# Why bootstrap-based confidence interval didn't include the point estimate?

I have constructed a nonparametric bootstrap confidence interval using 1000 iterations. However, I got a result of CI: 0.72 [0.63, 0.68]. As you can see, the point estimate is above the upper limit of 95% confidence interval. Now, I have two questions.

1. What are the possible underlying reasons for this?
2. How to interpret and report such results?

Any help is highly appreciated. Thank you!

• What library and methods did you use to compute them? Commented Jan 23, 2022 at 21:30
• As my data is hierarchical, I used resample_data() from fabricatr package. Commented Jan 23, 2022 at 21:34
• debug your code Commented Jan 23, 2022 at 21:55

Two likely possibilities:

1. Your code is wrong. Double check everything!
2. You have a lot of data, and one ridiculously large outlier that was not sampled in 95% of the 1000 bootstrap repetitions, so didn't affect the 95% CI.
• Actually, my intuition was wrong here - it's actually incredibly unlikely to be case #2!
– Eoin
Commented Jan 24, 2022 at 18:06

There are very many styles of nonparametric bootstrap confidence intervals. I have used several of them, and I haven't seen a reasonable method for a 95% bootstrap CI for a population mean that failed to contain the sample mean. [However, @whuber suggests that a bootstrap CI may not cover the sample mean, if it is based on a small sample from a highly skewed distribution, such as lognormal. Also, @Gada has given a reference about bootstrap CIs that don't contain the population mean.]
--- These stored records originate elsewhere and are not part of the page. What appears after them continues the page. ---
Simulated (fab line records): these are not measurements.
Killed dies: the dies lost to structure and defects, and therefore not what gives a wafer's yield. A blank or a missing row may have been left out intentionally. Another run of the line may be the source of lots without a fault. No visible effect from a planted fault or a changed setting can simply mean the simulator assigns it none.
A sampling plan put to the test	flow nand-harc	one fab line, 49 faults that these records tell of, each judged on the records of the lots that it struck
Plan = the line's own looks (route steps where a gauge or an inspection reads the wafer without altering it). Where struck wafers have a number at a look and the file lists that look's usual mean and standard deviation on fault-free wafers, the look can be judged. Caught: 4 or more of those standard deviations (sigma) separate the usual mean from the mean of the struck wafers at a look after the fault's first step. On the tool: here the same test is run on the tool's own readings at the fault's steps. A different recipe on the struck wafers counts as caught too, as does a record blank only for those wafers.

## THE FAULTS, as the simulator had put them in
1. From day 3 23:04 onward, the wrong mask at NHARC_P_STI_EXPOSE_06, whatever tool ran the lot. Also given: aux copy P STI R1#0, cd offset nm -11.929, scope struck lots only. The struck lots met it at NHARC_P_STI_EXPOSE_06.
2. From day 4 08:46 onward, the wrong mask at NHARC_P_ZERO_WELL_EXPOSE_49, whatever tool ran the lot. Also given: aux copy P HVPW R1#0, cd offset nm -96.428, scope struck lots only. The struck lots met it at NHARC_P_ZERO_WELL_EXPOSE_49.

You have not said what method you are using or said how large a sample you have. So, my only direct comment on your specific interval is to question whether you should have done at least 2000 iterations. I agree with @Aksakal that you should check your implementation of the intended style of CI.

Here are two methods applied to a sample of size $$n = 25,$$ which is contaminated with three observations from a population with a much larger mean.

set.seed(1234)
x = c(rexp(22, 1/5), rexp(3, 1/100))
a = mean(x); a
[1] 10.9786


The true population mean (which would be unknown in a real-life situation) is $$\mu = 16.4,$$ so I have an 'unlucky' low sample mean.

boxplot(x, horizontal = T)


My first bootstrap CI uses a deprecated simple quantile method known to give bad results for highly skewed samples. With $$2000$$ iterations it gives the 95% CI $$(5.07, 19.26),$$ which includes the sample mean (and the population mean).

set.seed(2022)
q = replicate(2000, mean(sample(x,25,rep=T)))
quantile(q, c(.025,.975))
2.5%     97.5%
5.072897 19.260683


A simple method, offering some bias protection, gives the interval $$(2.19, 16.88),$$ which contains the sample mean (and, in spite of bad luck, also the population mean).

set.seed(124)
d = replicate(2000, mean(sample(x,25,rep=T)) - a)
LU = quantile(d, c(.975,.025))
a - LU
97.5%      2.5%
2.194154 16.876843

• Re "I can't see how a reasonable method for a 95% bootstrap CI for a population mean could fail to contain the sample mean:" One common instance where that can occur is bootstrapping a highly skewed distribution, such as a Lognormal. Bear in mind that the very first information the bootstrap gives us is an indication of the bias in an estimator. A good bootstrap CI incorporates this bias correction--and that's why it might fail to include the sample mean.
– whuber
Commented Jan 24, 2022 at 15:11
• @whuber Tnx. As you said bootstrap CI can fail to include the population mean for skewed data and/or for small to medium sample sizes. For example, one can check the paper written by Hesterberg (2015). Commented Jan 24, 2022 at 15:43
• Re the edit: my argument is unrelated to sample size. There are Lognormal distributions for which the mean of even a very large sample (by any standard) is likely to be far below the population mean.